Leadership and relationships: two sides of the same coin

Leadership & relationships

I have been fortunate enough to have traveled and worked with leaders in many parts of the world. Irrespective of the industry or the location – I’m still struck by the similarities that I continue to see. The universal truth is that, regardless of the leader’s organization, country, culture or expertize – the need to relate to others remains a critical success factor. Relationships and leadership, leadership and relationships; they are inextricably linked.

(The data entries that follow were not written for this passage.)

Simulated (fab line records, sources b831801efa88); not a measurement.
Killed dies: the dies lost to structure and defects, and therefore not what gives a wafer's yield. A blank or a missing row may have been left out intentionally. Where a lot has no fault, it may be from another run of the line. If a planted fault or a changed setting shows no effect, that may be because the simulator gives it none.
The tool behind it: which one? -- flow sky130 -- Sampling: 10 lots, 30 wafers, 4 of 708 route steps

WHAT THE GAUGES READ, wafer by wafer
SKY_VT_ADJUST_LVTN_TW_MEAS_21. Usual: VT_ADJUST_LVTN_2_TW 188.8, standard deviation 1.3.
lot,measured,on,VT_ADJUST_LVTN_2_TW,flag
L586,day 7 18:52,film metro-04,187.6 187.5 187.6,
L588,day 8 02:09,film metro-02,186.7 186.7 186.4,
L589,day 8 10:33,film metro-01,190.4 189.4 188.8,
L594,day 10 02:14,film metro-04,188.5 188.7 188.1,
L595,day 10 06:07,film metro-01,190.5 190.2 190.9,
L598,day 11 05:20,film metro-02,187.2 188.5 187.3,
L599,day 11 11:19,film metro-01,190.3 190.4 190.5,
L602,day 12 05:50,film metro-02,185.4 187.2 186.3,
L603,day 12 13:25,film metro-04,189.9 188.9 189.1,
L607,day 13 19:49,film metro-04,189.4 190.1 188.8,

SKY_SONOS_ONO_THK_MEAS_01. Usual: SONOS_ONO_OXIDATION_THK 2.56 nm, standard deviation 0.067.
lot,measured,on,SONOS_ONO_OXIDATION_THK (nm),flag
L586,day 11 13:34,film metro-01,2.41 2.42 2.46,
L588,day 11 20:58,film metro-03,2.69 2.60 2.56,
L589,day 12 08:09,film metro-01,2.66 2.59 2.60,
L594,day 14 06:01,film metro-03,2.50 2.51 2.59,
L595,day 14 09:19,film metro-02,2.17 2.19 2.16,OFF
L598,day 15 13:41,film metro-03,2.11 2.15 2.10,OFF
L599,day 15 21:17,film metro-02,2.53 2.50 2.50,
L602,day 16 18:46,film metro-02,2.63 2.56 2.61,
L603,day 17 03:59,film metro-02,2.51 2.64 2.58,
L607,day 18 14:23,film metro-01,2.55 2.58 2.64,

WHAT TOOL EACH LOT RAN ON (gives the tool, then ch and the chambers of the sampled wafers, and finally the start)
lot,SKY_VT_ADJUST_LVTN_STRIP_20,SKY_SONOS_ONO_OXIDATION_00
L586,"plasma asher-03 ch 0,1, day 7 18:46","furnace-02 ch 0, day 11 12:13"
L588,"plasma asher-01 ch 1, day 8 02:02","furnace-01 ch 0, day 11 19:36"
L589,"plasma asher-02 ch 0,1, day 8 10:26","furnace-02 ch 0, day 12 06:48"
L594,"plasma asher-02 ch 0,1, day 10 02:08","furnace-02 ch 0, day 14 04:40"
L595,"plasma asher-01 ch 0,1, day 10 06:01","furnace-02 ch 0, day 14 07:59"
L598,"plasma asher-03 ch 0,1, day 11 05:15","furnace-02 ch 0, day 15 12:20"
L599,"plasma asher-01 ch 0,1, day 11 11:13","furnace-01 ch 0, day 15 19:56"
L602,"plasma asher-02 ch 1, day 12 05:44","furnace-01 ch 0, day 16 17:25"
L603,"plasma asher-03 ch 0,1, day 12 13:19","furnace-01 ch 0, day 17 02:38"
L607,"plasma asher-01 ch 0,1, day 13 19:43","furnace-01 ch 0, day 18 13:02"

But what actually makes for good relationships – especially in the context of leadership? In both our professional and personal lives – healthy, constructive and mutually beneficial relationships are based upon four basic building blocks, namely:

  • Trust
  • Mutual Respect
  • Deep Understanding
  • Reciprocity

Considering each one in turn:


What is trust? The Merriam- Webster Dictionary defines trust as “the assured reliance and confidence in the character, strength and integrity of someone or something”. But what does this mean in practice? Trust exists when you can be vulnerable enough to freely express you ideas and feelings without the fear of reprisal. Trust also occurs when your audio and video (actions and words) are congruent; when agreements are kept and differences are met head-on. You know it when you have it and keenly feel it when it’s not there. Trust is earned over time but can be broken in an instant.

pyramidMutual Respect

People want leaders they can look up to, hold in high regard and be proud of. Similarly, people want their leaders to believe in them and to care about them. People want to feel that they make a difference – whatever their role – and to be recognized for doing so. Several research studies have demonstrated that employees value a caring leader more highly than financial packages and fringe benefits. But mutual respect can be tricky – mutual respect means that both parties respect one another. It is possible to make another person respect you, but it’s not something that you can easily control. It is, however, something you can encourage.

What constitutes mutual respect? It starts by listening. Carving out the time to understand others – their needs, wants, fears and opinions – and, critically, doing so without being focused on your own agenda. ‘Beneficial intent’ – i.e. not making assumptions or attributions about the intent of another’s action – is a key mindset here. Give people the benefit of the doubt; talk to them and explore the issues that they bring up. Mutual respect grows over time and deepens with the willingness to be honest, to listen and to invest time and effort in others.

Deep Understanding

How well do you know your team-mates or colleagues? Does your knowledge go further than simply being aware of their work experience and expertise? Deep understanding goes beyond the surface data points of ‘name, rank and serial number’. It exists when you have insight into a person’s make-up, key drivers and goals. It comes with an appreciation of who that person is and an understanding of their unique journey. Finally, deep understanding is cemented through an acceptance of others and their feelings.


John Gottman, Ph.D., an expert on relationships, discovered that the way in which people pay attention to one another is critical when it comes to developing good relationships. He calls these connections “bids” and “responses to bids”. “Bids” are conveyed in a myriad of ways; some are easy to discern, others less so. They can be questions, statements, comments or non-verbal gestures.

Gottman’s research identified three responses to bids. The first one occurs when you turn toward the other person and they reciprocate; this in turn encourages further connection and a deepening of the relationship over time. The other two bids occur when one turns away from, or against, the other person – and in so doing, breaking the emotional connection of the relationship. Over time and repeated often, these latter bids are likely to destroy the relationship.

Good leaders learn how to build good relationships. They know the value that a sense of belonging brings to their team and organization – even though it requires a sustained investment of time. Effective leaders are prepared to invest the time and effort that it takes to develop relationships because they recognize the very strong business imperative for doing so.

How good are your relationships? A valuable starting point is to take time out to reflect on the relationships that you have with your key stakeholders and to consider them through the lens of trust, mutual respect, deep understanding and reciprocity.